Microsoft's troubles in Europe began as early as 1993, when Novell complained that the "onerous licensing conditions" imposed on OEMs by Microsoft were pushing NetWare out of the workgroup market. Thus began a long history of litigation culminating in the 17 Sept, 2007 decision of the European Court.

The judgement came at the end of a 10 year case initiated by RealNetworks and supported by Sun Microsystems, Novell and others. Over the years each of these litigants withdrew from the case after doing deals with Microsoft worth billions of dollars, leaving the Free Software Foundation Europe (FSFE), the Samba Team and their allies to fight the case to the finish. As Allison told Groklaw, "the copyright in Samba is spread across many, many individuals, all of whom contributed under the GNU GPL 'v2 or later', now 'v3 or later' licenses. You can't buy that. There's nothing to sell. There's no point of agreement for which to say 'Here are the rights to Samba. We'll go away'. We're in the, some would say unique, some would say unenviable position, of not being able to sell out. We can't be bought."

Much was made in the media of the Commission's insistence that Microsoft offer a version of Windows without Windows Media Player bundled, and of the record fines imposed upon Microsoft. However the fines mean little to a company as rich as Microsoft. The most important part of the judgement was the Commission's insistence that Microsoft be forced to publish the protocols used by Windows clients and servers under "reasonable" and "non-discriminatory" terms.

"Microsoft can destroy any single commercial company," Allison says. "As soon as you depend on a revenue stream Microsoft can choke it off. They can destroy you. The only reason they haven't been able to do anything to us is because we don't have a revenue stream. Linux doesn't have a revenue stream. Samba doesn't have a revenue stream. So the standard response, which is, 'Its a commercial competitor. Let's kill them off', just doesn't work. Allowing Microsoft to keep control of the protocol gives Microsoft control of the revenue stream..."

In response to the decision, the Samba team and the Software Freedom Law Center, under the auspices of Professor Eben Moglen, announced the creation of the Protocol Freedom Information Foundation (PFIF), a non-profit organization which has negotiated a one-off agreement with Microsoft "to receive the protocol documentation needed to fully interoperate with the Microsoft Windows workgroup server products and to make them available to Free Software projects such as Samba."

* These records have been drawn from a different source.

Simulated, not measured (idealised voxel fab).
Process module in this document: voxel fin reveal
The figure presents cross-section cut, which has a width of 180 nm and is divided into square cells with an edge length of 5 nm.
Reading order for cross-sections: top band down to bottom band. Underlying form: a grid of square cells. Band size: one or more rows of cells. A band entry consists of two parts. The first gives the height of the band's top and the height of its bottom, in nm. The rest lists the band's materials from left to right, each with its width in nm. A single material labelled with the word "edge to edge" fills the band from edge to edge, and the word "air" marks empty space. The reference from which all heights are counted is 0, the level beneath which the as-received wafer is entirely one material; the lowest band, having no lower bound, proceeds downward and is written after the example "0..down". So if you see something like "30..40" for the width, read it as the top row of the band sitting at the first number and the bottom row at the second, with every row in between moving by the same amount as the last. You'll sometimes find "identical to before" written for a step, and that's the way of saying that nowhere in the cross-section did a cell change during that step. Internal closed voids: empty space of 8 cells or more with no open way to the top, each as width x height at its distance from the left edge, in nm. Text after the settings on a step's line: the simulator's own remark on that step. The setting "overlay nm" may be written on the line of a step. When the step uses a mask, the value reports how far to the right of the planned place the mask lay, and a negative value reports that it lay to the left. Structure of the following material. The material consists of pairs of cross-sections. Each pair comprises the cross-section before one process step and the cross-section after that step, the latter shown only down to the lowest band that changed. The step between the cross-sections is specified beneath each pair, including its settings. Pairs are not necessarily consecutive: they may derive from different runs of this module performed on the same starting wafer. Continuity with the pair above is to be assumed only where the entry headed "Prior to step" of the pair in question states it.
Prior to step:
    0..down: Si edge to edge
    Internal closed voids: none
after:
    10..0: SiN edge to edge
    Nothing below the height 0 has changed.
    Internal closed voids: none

"The agreement allows the publication of the source code of the implementation of these protocols without any further restrictions. This is fully compatible with versions two and three of the GNU General Public License (GPL)." It was also announced that "no per-copy royalties are required from the PFIF, Samba developers, third party vendors or users and no acknowledgement of any patent infringement by Free Software implementations is expressed or implied in the agreement."